Long hard winter ending, spring of potholes just beginning

By James Ferguson
April 9, 2014

Chris Watts was driving down University Avenue in Charlottetown recently when it happened.
“I hit a pothole without noticing and the bump was so violent, I almost lost my breath,” he said.
“The bump tore the side right out of my front tire. There was just this giant gouge in the sidewall of the tire. I don’t see this being repaired anytime soon, maybe ever.”
Watts is not alone. Potholes affect many Islanders.
Paul Johnston, public works manager for Charlottetown, said the freeze-thaw cycle caused by this year’s fluctuating temperatures has been tough on the roads.
“It doesn’t take much water in a small, filled crack to freeze at night. Once it does freeze, it expands, pushing everything away. It breaks up the sidewalks or street surface,“ he said.
“There’s nothing the city can do to avoid the extra damage to the roads caused by the sudden temperature change. All we can do for now is ask the Island drivers to be careful.”
Maintaining the city’s roads is costly.
It is estimated Charlottetown will spend $613,200 this year on street repair, with another estimated $18,000 on street resurfacing.
Charlottetown has approximately 235 km of paved streets. The city has a system that monitors the roads. Each street segment is re-evaluated on a three-year cycle under normal circumstances.

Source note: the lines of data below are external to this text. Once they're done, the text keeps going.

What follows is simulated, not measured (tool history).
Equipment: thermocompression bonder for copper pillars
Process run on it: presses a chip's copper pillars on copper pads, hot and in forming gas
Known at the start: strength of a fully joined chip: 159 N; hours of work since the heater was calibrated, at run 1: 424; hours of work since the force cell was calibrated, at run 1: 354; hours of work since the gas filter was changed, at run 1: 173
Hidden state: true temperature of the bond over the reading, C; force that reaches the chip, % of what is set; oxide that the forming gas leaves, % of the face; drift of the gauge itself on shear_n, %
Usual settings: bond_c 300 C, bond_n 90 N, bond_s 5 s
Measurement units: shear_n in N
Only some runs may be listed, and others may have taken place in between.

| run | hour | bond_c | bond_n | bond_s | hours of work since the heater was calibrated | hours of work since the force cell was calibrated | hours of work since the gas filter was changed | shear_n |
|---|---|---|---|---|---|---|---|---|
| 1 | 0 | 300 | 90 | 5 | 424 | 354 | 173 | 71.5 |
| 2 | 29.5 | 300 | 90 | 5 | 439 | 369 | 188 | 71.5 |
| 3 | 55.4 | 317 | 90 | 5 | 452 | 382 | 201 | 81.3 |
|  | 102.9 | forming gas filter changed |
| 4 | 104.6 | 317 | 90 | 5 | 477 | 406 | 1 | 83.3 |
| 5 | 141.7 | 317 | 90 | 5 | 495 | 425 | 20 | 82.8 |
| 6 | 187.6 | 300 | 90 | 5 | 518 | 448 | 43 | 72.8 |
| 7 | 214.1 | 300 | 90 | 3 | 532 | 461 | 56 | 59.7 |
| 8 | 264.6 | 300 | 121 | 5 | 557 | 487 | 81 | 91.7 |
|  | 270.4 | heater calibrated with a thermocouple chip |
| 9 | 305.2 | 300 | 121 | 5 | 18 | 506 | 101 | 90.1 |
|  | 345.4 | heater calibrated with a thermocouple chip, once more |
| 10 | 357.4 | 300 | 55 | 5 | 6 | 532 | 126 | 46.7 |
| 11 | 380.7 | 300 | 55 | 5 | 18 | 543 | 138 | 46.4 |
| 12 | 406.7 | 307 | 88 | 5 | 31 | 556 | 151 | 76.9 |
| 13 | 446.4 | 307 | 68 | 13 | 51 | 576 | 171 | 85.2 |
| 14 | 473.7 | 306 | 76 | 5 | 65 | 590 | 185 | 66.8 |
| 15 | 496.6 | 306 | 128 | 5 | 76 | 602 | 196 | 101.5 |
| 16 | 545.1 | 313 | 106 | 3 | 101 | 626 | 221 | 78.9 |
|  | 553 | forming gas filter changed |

This system is used to develop annual resurfacing plans based on a worst-first approach. The city hires private sector firms for resurfacing work.
Patching is undertaken each year by a combination of union and contract forces, with hot-mix asphalt plants generally operating from late May until late October.
The patching concentrates on main routes early in the season and continues on a priority basis.